The problem of memory usage grows as the number of tabs the user has open grows.
What is there that we can do about that?
I was thinking that i would use dixie.js, which stores the data on-disk through indexedb. Most of the operations would be sub 16ms, but the operations would have to be async, that means that there could be problems where a frame gets rendered, and then when the promise resolves another frame is rendered (this time with the data included), so the user would experience a flicker (which isn't very nice) (also, ideally i would like for the local database to dubble as a state manager, and async kinda fucks that idea up quite a bit). I was thinking that i could cache these queries with something like tanstack query, then the user would only have to experience the flicker once for every uniqe query. Indexedb has a very high size limit, so i doubt that there would ever be any issues with it.

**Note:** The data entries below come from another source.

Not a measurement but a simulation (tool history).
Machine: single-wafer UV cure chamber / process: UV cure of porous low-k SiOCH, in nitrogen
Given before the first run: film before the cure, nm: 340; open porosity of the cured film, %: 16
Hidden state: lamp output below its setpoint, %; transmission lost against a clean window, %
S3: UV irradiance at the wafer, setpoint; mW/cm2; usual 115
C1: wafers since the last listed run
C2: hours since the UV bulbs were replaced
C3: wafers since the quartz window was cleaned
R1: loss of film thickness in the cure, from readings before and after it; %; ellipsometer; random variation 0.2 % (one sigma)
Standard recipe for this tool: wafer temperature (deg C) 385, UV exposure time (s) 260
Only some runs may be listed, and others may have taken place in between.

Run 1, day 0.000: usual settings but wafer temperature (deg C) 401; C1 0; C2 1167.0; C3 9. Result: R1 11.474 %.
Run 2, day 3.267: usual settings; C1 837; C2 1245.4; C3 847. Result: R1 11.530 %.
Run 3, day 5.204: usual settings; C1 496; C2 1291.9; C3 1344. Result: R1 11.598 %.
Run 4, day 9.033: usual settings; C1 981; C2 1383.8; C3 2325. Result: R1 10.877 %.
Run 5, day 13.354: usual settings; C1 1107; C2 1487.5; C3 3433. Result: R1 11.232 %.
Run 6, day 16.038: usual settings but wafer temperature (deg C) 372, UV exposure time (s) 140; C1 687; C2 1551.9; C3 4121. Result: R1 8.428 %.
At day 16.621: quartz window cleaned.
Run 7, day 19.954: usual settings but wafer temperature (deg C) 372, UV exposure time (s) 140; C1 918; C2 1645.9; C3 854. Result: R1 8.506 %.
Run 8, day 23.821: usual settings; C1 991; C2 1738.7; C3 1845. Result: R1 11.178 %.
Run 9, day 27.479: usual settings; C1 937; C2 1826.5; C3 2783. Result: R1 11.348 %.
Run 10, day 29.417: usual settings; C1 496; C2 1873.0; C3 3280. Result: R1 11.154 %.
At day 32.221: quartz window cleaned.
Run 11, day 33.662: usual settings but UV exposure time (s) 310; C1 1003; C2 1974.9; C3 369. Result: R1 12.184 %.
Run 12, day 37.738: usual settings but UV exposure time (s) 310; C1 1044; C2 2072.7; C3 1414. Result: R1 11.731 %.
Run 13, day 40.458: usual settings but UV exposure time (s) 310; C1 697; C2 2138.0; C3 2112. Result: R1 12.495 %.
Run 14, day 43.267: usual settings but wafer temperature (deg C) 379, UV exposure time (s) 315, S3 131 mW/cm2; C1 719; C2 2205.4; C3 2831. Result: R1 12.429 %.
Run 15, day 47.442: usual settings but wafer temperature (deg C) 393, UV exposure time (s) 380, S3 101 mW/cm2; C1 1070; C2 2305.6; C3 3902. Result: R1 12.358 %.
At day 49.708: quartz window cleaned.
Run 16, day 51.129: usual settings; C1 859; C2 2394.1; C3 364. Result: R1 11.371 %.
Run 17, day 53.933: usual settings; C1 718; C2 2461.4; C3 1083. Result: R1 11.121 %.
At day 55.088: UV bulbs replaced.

I also have an idea for a system where if we get to a point where we can no longer store all of the records on the client (because of size, wether it be in-memory or on-disk) then we can omit some of them. The omission would be based on how long ago the records were last read. The omission of data implies the loss of integrity, so what we could do is to essentially flag the table(s) where we omitted the data as "omitted", or maybe even store an integer for the number of omitted records in the table. When we then go to perform a query where there are tables which are flagged as omitted are involved, we would first return the result of the query of the local-database (so that the user doesn't have to see spinners n stuff), but we would tell the consumer that the data may be incorrect, and then we would query the central-database (through a backend server), if the result of the central-database differes from the result of the local-database then that would tell us that we're omitting records that are necessary for an accurate result of the query. The backend would find the records that the client omitted (causing the inaccurate result) and send send them to it, essentially re-syncing some of the records to the client. (I thought of this idea myself, but i probably wasn't the first, maybe it already has a name, please lmk if it does).
The data on the central database stores the full and complete data. The client could store a subset of that data an an on-disk (maybe a size limit of 2gb) db (like indexedb), and then, for speed, the client would keep a subset of the on-disk db data in a in-memory db (maybe a size limit of 250mb).Then, incase we make queries which include tables where there are records that are omitted both in the in-memory-db and in the on-disk-db, the query would kinda bubble up from the in-memory-db to on-disk-db up to the central db.
Is this even a reasonable concern? Am i overthinking and prematurely optimising? or would this be reasonable to implement?